The on-going management fees are rather high too, at more than double the Wave development(more snouts in the trough?). The quote people have been given to furnish a villa to make it suitable for rental is a rather shocking 40,000 rials! That's US$100k to furnish a rental apartment!

The many, many photos I've been sent of a recent inspection by a purchaser show the type of poor completion standard achieved to date (and still late). Its shocking. Especially when you remember this is for a semi-detached 'villa' that cost over $1.4 million dollars. Pools unfenced from huge cliffs. Cracked walls badly covered over. Cheap plastic doors. Minimal landscaping. Botched cupboard installations, missing skylights, mismatched and cheap tiling, ... IE, general Gulf spec built to exacting 'Indian labourer standard'.

Quote: "Landscaping to include established plantings befitting a multi-million dollar 5 star resort - not "dead twigs" and "1 dying palm tree"

You probably are living in a classic example of such standards as you read this, if you live in the GCC. Shoddy electrics and plumbing built by people with little experience of either, roofs that leak when it rains, bodges and poor quality workmanship everywhere. But then you or your landlord didn't just buy the property for huge money at promised international prestige specification and luxury finish, hmmm?

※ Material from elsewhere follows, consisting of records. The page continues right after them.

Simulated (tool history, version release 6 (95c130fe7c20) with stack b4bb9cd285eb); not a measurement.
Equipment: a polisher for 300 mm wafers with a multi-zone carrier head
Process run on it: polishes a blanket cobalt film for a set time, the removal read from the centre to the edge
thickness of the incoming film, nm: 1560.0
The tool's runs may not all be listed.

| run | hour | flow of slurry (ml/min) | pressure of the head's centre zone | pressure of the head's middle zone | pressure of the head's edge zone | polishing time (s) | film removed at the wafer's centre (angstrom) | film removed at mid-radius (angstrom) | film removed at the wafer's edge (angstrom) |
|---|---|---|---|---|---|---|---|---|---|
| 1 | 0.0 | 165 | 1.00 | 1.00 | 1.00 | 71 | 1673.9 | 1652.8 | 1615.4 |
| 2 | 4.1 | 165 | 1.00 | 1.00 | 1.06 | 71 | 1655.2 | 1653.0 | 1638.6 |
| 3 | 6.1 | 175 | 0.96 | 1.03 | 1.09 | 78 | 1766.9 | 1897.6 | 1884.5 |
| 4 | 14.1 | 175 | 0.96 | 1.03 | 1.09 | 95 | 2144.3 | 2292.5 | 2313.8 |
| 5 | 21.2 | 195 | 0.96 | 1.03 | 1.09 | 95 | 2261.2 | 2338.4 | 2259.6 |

Photo: The original marketing pitch for BAJR


Times are hard, and these days people willing to pay for far flung 5 star developments with expensive running costs are hard to find. There are plenty of places in the world where one can spend a cool $million ++ and get a GREAT place to live and/or vacation. There is a lot of competition. As a result, developments with problems building things to standard, furniture rip offs, unprofessional management and non-communication, situated in a country in the scary Middle East where it is too f**kin hot to sit outside 4 months of the year are clearly in need of upping their game.

Not that such problems are stopping the typical PR crap being pumped out to the media by BAJR management. See Zawya press release.

26 October 2009
MUSCAT -- The prestigious Barr Al Jissah luxury residential development project is nearly complete and soon 71 luxury townhouses and villas will be handed over to their new owners. This marks the successful launch of Oman's first integrated tourism complex (ITC) project. This was revealed here yesterday at press conference addressed by Ziyad al Zubair, Director, The Zubair CorporationThe Zubair Corporation, Jose Lora, CEO, Juthoor Real Estate, and Arbind K Shrestha, General Manager, Shangri-La Hotel, Resort.

Speaking to the Oman Observer, Ziyad al Zubair said foreigners own about 50 per cent of the 71 houses while the remaining 50 per cent belong to citizens and residents of Oman. Arbind K Shrestha said the project has been completed in spite of difficult economic climate. The Barr Al Jissah Residence, comprising 71 luxury town houses and villas in a unique luxury real estate development, is one of the first ITC developments in Oman that offered real estate for sale to expatriates as well as Omani nationals. The development has three areas the Dusk Townhouse, Dawn Townhouse and Pearl Villa areas within the Shangri-La Hotel Resort and Spa offering breathtaking views of the Omani horizon.

And don't forget those breath taking views of electrical substations and air conditioning plants...

Or the fact that so far not a single villa has been handed over, despite being more than a year late. The reason the development has gone as far as it has is that the buildings all sold out well before the peak of the real estate bubble. Everyone got in way too deep to pull out by the time the crash happened - owners, Zubair, Shangri La.

For your entertainment, here's the latest email I was sent from the Owners group PAG to the developers. Talk about problems with customer satisfaction...

I suspect there's more to come on this story!

---------- Forwarded message ----------
From: DH
Date: Thu, Oct 29, 2009 at 2:16 PM
Subject: Fwd: Solution to Complete BAJ
To: "HAL" , "WD"
Cc: RO , RB

Below are my thoughts, as a purchaser, PAG rep and Developer in how to potentially address things going forward.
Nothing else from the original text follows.